AMD

AMD EPYC Powers Agentic AI Growth With Rack-Scale Performance Edge

AMD says its EPYC processors deliver superior rack-scale throughput for agentic AI workloads, enabling enterprises to maximize CPU-driven infrastructure performance, efficiency, and scalability within power constraints.

AMD Rack Performance Edge

Agentic AI is reshaping enterprise infrastructure requirements, placing greater emphasis on CPU performance to support the growing number of services operating behind intelligent systems. According to AMD, production agentic AI environments rely on far more than GPUs, requiring substantial CPU resources for orchestration, databases, web services, APIs, caches, and middleware that manage and coordinate workloads.

AMD argues that evaluating processor performance at the rack level provides a more realistic measure of data center capability than individual chip benchmarks. Since modern data centers are constrained by power, cooling, floor space, and operational considerations, the company believes the key metric is how much useful work can be delivered within a fixed rack power budget.

Using a modeled 100-kilowatt rack configuration built on dual-socket platforms, AMD reported that its EPYC 9965 processor delivers an estimated 2.37 times the rack-level throughput of NVIDIA Vera and approximately 1.6 times the performance of Intel Xeon 6980P. The company also projects that the upcoming EPYC “Venice” processor will extend the performance advantage to 3.30 times compared with the NVIDIA baseline.

The analysis covered a range of enterprise workloads commonly associated with agentic AI deployments, including general-purpose computing, server-side Java applications, web serving, key-value stores, in-memory caching, and relational databases. AMD said its processors consistently outperformed competing platforms across the evaluated workload set.

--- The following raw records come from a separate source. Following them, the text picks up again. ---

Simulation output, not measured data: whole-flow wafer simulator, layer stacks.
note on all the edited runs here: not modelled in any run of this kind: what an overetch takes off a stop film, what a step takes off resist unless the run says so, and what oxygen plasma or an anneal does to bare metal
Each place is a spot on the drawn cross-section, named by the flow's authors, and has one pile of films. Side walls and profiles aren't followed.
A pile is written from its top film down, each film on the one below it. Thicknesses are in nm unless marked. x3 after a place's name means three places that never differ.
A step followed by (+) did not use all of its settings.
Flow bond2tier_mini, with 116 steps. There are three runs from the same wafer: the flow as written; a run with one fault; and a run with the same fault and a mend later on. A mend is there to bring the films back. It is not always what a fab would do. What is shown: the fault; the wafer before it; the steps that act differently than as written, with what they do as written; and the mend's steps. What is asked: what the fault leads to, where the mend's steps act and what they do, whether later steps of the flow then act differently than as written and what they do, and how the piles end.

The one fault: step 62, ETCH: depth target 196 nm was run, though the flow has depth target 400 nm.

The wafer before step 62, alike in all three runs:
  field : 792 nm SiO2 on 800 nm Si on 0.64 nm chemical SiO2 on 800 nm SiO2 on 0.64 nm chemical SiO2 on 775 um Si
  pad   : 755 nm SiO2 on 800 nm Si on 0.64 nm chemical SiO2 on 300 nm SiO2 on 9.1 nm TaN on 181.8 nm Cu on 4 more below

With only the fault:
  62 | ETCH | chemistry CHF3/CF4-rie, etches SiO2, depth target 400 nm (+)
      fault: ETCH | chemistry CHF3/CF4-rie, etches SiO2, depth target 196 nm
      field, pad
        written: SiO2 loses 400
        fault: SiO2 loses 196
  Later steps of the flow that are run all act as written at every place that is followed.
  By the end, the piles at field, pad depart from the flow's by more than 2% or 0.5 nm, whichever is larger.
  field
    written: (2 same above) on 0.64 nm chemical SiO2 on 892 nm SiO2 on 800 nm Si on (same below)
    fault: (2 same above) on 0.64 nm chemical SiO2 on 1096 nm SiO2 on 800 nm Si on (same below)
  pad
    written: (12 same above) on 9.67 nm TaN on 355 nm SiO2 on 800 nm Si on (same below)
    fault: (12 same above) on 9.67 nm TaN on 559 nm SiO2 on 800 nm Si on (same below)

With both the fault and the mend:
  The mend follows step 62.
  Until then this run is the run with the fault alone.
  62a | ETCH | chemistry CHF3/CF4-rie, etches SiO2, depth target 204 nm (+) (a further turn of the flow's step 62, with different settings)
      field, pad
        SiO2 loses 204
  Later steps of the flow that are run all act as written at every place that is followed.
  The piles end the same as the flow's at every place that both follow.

The company noted that higher core density within a fixed power envelope allows organizations to increase service throughput and concurrency without exceeding rack limitations. For enterprises deploying large-scale agentic AI systems, this translates into greater responsiveness, improved infrastructure utilization, and the ability to support more AI agents within existing data center resources.

AMD believes these advantages make EPYC processors a strong foundation for organizations seeking scalable, production-ready infrastructure capable of meeting the expanding demands of agentic AI applications.